6. When to Use Which

Use DDP when:

Model fits comfortably.
Simplicity and throughput matter.
Memory is not the bottleneck.

Use ZeRO-1/2 when:

Optimizer/gradient memory is the issue.
You want less communication than full parameter sharding.

Use ZeRO-3/FSDP when:

Parameters do not fit replicated.
You need maximum memory savings.
Network bandwidth is strong enough.
You can tune wrapping/prefetch/bucket sizes.

Use tensor/pipeline parallelism too when:

A single layer is too large.
Communication patterns need model-parallel partitioning.
Training at frontier scale.

7. Production Debugging

Common metrics:

Peak allocated memory.
Peak reserved memory.
All-gather time.
Reduce-scatter time.
Overlap percentage.
Step time.
Tokens/sec/GPU.
GPU idle time.
OOM location.
Checkpoint save/load time.

Failure patterns:

Too-small buckets increase overhead.
Too-large buckets spike memory.
Bad auto-wrap causes excessive all-gathers.
CPU offload saves GPU memory but kills throughput.
Activation memory still OOMs.
Checkpointing becomes slow or fragile.
Network topology limits scaling.

8. Recent Reality

As of 2025-2026:

PyTorch documentation emphasizes FSDP2/fully_shard for newer sharded workflows.
DeepSpeed ZeRO remains common in large-scale training stacks.
Frontier-scale systems compose sharding with tensor, pipeline, expert, and context parallelism.
DeepSeek-V3 is a public example of extreme training co-design: FP8 training, MoE, pipeline scheduling, and careful parallelism choices.

Sharding is no longer exotic. The hard part is composing it with the rest of the training system.

9. Important Papers and Docs

ZeRO: Memory Optimizations Toward Training Trillion Parameter Models.
Original ZeRO paper.
DeepSpeed ZeRO docs.
Practical ZeRO stages and offload.
PyTorch FSDP paper.
Industry-grade FSDP experience.
PyTorch FSDP2 fully_shard docs.
Current direction for PyTorch sharded training APIs.
DeepSeek-V3 Technical Report.
Useful recent case study in large-scale training co-design.

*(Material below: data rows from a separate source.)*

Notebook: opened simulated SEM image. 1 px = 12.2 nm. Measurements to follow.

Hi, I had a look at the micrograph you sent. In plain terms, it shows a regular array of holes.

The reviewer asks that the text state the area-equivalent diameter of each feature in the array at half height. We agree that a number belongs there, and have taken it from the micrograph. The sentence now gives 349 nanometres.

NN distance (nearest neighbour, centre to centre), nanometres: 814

10. The Staff Engineer Summary

ZeRO and FSDP make large-model training possible by sharding training state. They trade memory for communication.

The checklist:

Estimate parameter, gradient, and optimizer memory.
Choose ZeRO/FSDP stage based on the actual memory bottleneck.
Remember activation memory is separate.
Tune wrapping, buckets, prefetch, and overlap.
Profile communication, not just GPU memory.
Validate checkpointing and restart behavior.
Compose with tensor/pipeline/context/expert parallelism when needed.

The interview answer:

ZeRO and FSDP reduce replicated training state. ZeRO-3/FSDP shard parameters, gradients, and optimizer states, but they add all-gather and reduce-scatter communication. The right setup depends on whether memory or communication is the bottleneck, and it usually needs activation checkpointing and model parallelism at large scale.